A few days ago, Xbox’s big chief Asha Sharma and content officer Matt Booty issued an open letter addressing Xbox’s ongoing struggles as a brand. Amidst the letter was an admission that Xbox is currently expected to end the year with a “3% accountability margin”, which is the brand’s internal profitability metric. “Going forward, this cannot continue,” said the letter.
Now, we have a new report from Jez Corden of Windows Central who claims to have the details. Well, some of the details, anyway.
What really caught my attention is that Xbox is seemingly losing a lot of money on every console right now, because they “struggled to secure anywhere near enough memory with fixed prices necessary to keep its hardware margins healthy.”
According to what Corden has been told, Xbox is losing “not dozens, but more in the hundreds of dollars” for every Xbox Series S/X that’s sold. Admittedly, not a lot actually are being sold right now, but it’s still enough.
Keep in mind, this is after several price increases. It’s not just Xbox, of course, as memory prices are affecting everything, but it seems like the green brand struggled to secure better deals and supply chains to help mitigate some of the damage.
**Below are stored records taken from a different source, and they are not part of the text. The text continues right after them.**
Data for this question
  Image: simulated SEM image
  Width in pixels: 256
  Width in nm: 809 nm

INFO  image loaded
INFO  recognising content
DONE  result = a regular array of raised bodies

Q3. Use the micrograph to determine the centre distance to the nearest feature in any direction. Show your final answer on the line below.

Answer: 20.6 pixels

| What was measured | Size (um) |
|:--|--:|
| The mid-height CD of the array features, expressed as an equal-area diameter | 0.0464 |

Elsewhere, Jez says Xbox has benefited from some impressive game sales, but those profits have been eaten up by failures in other areas.
“I’m told Age of Empires, Flight Simulator, and of course, Forza Horizon have all been major success stories for Xbox Games Studios, as well as things like Sea of Thieves, Oblivion Remastered, and Grounded.”

On the other hand: “Games like Avowed, Keeper, Kiln, South of Midnight, Hellblade 2, Forza Motorsport (not Horizon), and The Outer Worlds 2 didn’t come within range of expectations set by Microsoft’s spreadsheets, I’m told — either in terms of raw sales on external platforms or via Xbox Game Pass engagement and retention data.”
Corden goes on to discuss the various cancelled projects that have cost the company money
Game Pass was apparently “the pot of money Xbox has been using to subsidize other parts of the business”, but then the call was made to raise prices on that, which Matthew Ball, Chief Strategy Officer, recently said cost them millions of subscribers.
“It was then that Microsoft was also using Activision-Blizzard profits to subsidize Xbox, but when Call of Duty had an off year … once again, it compounded the problems for that subsidy,” said Jez.
All of this is why Asha Sharma has been talking about a “reset” for Xbox and having to make “tough decisions.” Journalist Jason Schreier says the company is planning major layoffs in July, and The Verge reckons that could include a studio closure.
In a bid to turn everything around, exclusives are back on the menu with both Gears of War: E-Day and Clockwork Revolution announced as Xbox console exclusives. Future titles are messier, though, so while we are being promised there will be more exclusives, there are also going to be multiplatform releases, too.